I really want to go to Morocco! I really want to go everywhere on earth but Morocco is very tempting for the wonderful flavors!!

Steph, my good friend, gave me a Tagine for Christmas (I have been wanting one forever). So right after getting it, I started looking for good recipes for lamb tagine.

I love cooking with a lot of spices, I mean, look at them, they are so colorful!

spices

I went to a natural food store and found this awesome Tricolor Couscous!

couscous

You have to know that some Tagines are made to cook in and some other ones are made to serve, so make sure you know if yours is heat proof before cooking in it!

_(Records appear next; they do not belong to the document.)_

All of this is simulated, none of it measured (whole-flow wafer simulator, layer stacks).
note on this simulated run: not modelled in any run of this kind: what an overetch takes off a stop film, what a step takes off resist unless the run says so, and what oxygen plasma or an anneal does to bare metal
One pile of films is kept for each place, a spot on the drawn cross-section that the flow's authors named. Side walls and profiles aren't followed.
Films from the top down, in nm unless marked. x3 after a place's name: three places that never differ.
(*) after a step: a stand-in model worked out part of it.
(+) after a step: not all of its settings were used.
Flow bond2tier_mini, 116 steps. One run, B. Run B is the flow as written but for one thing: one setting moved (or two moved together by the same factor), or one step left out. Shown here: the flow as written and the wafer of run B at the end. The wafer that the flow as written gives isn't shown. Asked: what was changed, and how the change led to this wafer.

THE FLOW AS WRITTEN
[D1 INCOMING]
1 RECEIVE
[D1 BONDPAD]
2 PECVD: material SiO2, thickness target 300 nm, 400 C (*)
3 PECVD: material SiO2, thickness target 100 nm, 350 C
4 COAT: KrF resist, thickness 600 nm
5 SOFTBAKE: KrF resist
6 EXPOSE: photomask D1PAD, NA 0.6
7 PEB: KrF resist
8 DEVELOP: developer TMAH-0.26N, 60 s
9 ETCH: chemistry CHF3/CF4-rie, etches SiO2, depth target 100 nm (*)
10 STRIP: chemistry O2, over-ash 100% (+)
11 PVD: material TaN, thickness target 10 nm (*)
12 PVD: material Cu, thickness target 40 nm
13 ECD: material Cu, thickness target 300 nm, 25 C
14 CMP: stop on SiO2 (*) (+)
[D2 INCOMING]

Look at these beautiful colors!!!

Enjoy!

Recipe from: http://www.bbc.co.uk/food/recipes/moroccanlambtagine_6696

Course: Dinner    Yield: 6 servings    Prep Time: 20 mins    Cook Time: 70 mins  


Ingredients

  • 1 Teaspoon of cayenne
  • 2 Teaspoon of ground pepper
  • 1 1/2 Tablespoon of paprika powder
  • 1 1/2 Tablespoon of ground ginger
  • 1 Tablespoon of turmeric
  • 2 Teaspoon of cinnamon
  • 2 1/2 Pound of shoulder of lamb, trimmed and cut into 5cm/2in chunks
  • 2 large onions, grated
  • 2 Tablespoon of olive oil
  • 2 Tablespoon of argan oil
  • 3 cloves of garlic, crushed
  • 570 Mililiter of tomato juice
  • 2 cans of 400g of chopped tomatoes
  • 4 Ounce of dried apricots, cut in half
  • 2 Ounce of dates, cut in half
  • 2 Ounce of dried raisins
  • 3 Ounce of flaked almonds
  • 1 Teaspoon of saffron stamens, soaked in cold water
  • 600 Milliliter of lamb or beef stock
  • 1 Tablespoon of honey
  • 2 Tablespoon of fresh coriander, coarsely chopped
  • 2 Tablespoon of fresh parsley, coarsely chopped
  • 3 Cup of cooked couscous

Instructions

  1. Preheat the oven to 150C/300F.
  2. Place the cayenne, black pepper, paprika, ginger, turmeric and cinnamon into a small bowl and mix to combine. Place the lamb in a large bowl and toss together with half of the spice mix. Cover and leave overnight in the fridge.
  3. Heat 1 tbsp olive oil and 1 tbsp of argan oil in a large casserole dish. Add the grated onion and the remaining spice mix and cook over a gentle heat for 10 minutes so that the onions are soft but not coloured. Add the crushed garlic for the final 3 minutes.
  4. In a separate frying pan, heat the remaining oil and brown the cubes of lamb on all sides then add the browned meat to the casserole dish. De-glaze the frying pan with ¼ pint of tomato juice and add these juices to the pan.
  5. Add the remaining tomato juice, chopped tomatoes, apricots, dates, raisins or sultanas, flaked almonds, saffron, lamb stock and honey to the casserole dish. Bring to the boil, cover with a fitted lid, place in the oven and cook for 2-2½ hours or until the meat is meltingly tender.
  6. Place the lamb in a tagine or large serving dish and sprinkle over the chopped herbs. Serve with cooked couscous.